British school and college leavers are at a clear disadvantage compared to foreign workers when it comes to competing for jobs, a government minister said on Wednesday.
Employment minister Chris Grayling said there was a need to "rebalance" the system to "give a leg up" to the young unemployed.
He told The Spectator magazine: "There is no doubt that a young person coming out of school, college or university without the experience (of work) is at a disadvantage compared to someone coming into the UK from overseas.
"Employers may well be looking at a choice between a young British unemployed person, who may not yet have experience under their belt, and somebody from eastern Europe in his mid-twenties with previous experience and the get-up-and-go to move across the continent.
"I think we have to rebalance the process and give a leg up to the young unemployed people here."
Grayling acknowledged that European Union law did not allow employers to discriminate in favour of British job applicants.

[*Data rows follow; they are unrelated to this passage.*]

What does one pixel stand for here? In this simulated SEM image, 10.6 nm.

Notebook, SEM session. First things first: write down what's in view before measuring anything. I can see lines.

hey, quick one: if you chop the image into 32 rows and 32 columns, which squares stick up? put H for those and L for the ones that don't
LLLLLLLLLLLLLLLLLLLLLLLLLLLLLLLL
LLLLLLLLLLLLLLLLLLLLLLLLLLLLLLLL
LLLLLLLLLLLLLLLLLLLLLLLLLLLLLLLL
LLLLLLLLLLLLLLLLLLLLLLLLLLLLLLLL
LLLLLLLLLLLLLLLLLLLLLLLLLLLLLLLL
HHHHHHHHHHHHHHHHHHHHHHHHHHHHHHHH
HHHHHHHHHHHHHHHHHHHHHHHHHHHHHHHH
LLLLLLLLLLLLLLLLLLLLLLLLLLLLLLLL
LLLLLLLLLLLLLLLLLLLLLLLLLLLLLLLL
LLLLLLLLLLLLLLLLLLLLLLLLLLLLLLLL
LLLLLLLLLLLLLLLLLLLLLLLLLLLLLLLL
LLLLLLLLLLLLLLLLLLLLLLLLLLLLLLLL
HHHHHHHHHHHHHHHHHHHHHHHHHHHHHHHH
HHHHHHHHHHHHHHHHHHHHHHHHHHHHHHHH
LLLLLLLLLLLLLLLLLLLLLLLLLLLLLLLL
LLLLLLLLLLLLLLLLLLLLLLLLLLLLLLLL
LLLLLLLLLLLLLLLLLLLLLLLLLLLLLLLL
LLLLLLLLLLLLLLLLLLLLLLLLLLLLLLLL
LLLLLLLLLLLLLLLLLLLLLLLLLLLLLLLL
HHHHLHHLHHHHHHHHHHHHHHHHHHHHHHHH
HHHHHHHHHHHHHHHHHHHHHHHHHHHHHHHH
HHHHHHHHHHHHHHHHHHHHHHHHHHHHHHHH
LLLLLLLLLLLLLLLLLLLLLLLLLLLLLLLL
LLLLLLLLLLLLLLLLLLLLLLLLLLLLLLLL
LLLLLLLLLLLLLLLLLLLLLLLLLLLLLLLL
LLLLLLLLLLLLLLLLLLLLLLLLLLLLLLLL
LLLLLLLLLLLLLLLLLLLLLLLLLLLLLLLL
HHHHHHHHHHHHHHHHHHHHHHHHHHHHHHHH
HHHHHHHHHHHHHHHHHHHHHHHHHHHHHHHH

But he said government work experience schemes - only open to people who have been on benefits for a period of time - were clearly targeting the young British unemployed.
"There aren't many young eastern Europeans who have been out of work for nine months or more in the UK. There are not many people who have come from eastern Europe who don't have previous experience or previous skills," he said.
"You clearly can't say 'You're Polish, I won't let you receive this'. But in reality this is a scheme that is targeting young unemployed British people."